I’ve received many thoughtful and useful emails to the filesharing article below.
As I think about the filesharing debate, I’ve started to remember the staggering number of albums I’ve purchased more than once. Usually it was to change format from vinyl to audio tape to CD to MP3. Some though, were acts of devotion. I remember buying two copies of Talking with the Taxman About Poetry on the day it came out, just in case one of the tapes didn’t work when I got home.
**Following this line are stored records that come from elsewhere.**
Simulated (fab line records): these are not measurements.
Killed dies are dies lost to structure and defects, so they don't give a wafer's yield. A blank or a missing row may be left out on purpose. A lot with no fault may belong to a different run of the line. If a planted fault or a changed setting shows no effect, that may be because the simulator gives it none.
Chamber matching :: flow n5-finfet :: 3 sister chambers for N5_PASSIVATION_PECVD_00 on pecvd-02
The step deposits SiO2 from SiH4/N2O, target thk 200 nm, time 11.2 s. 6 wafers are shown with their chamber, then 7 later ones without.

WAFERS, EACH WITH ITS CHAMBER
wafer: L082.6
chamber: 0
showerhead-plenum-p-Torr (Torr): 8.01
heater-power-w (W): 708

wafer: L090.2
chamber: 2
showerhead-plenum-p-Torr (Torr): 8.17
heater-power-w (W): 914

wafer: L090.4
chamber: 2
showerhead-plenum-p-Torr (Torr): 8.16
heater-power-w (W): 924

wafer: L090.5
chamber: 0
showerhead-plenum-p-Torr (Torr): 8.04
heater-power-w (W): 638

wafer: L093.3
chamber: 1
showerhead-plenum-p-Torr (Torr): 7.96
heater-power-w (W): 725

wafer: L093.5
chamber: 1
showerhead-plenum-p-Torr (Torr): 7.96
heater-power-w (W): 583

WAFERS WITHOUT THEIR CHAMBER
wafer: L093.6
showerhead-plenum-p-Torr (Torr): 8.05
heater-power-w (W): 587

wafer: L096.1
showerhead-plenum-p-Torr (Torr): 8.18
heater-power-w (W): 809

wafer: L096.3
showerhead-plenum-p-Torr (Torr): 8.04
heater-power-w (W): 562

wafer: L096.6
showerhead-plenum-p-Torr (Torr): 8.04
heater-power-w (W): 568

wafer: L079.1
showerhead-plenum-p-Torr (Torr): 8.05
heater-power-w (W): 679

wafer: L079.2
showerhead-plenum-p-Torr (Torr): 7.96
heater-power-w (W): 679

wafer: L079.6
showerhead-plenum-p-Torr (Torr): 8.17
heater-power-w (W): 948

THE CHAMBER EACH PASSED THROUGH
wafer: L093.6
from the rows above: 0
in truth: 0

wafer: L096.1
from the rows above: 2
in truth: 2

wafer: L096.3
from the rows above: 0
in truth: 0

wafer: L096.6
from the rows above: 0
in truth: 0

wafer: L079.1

Anyway, I’m going to start listing them on the blog, starting with the seventies and going forward from there:

Ramones
1. Like many people, I bought Ramones in the eighties, though a quick Google search tells me the album was actually produced in 1976. And even though Johnny “I think punk should be right wing” Ramone was a Repbulican gun fetishist, this band spoke to working class youth as much as any Paul Weller lyric ever did. They created a grunge-beach-boy sound that was uniquely harmonious. Legendary front man Joey Ramone was, in my view, the key to their reach. Six foot six Joey was Rock ‘n’ Roll’s first uber geek.
They made albums meaty in those days – fourteen tracks at two minutes a go. Listening to this album is an audio wallride of beach-boy punk. The lyrics attack you.”Now I wanna sniff some glue”,”"Beat on the Brat”,”Chain Saw” have bounced generations of teenagers around their bedroom floors.
More than anything, this album and the single Blitzkrieg bop takes me back to school discos at Kidderminster Carolians Rugby Club. “What they want, I don’t know, They’re all reved up and ready to go.” I found that lyric going through my head many times when I was a minister.
![Reblog this post [with Zemanta]](http://img.zemanta.com/reblog_c.png?x-id=a9e1f6c0-7104-4203-9187-216c19426af9)

1 comment so far ↓
I think Johnny’s tendencies were a bit further right than even the Republicans. The story was that Joey wrote the superb “The K.K.K. took my baby away” about the fact that Johnny had stolen his girl.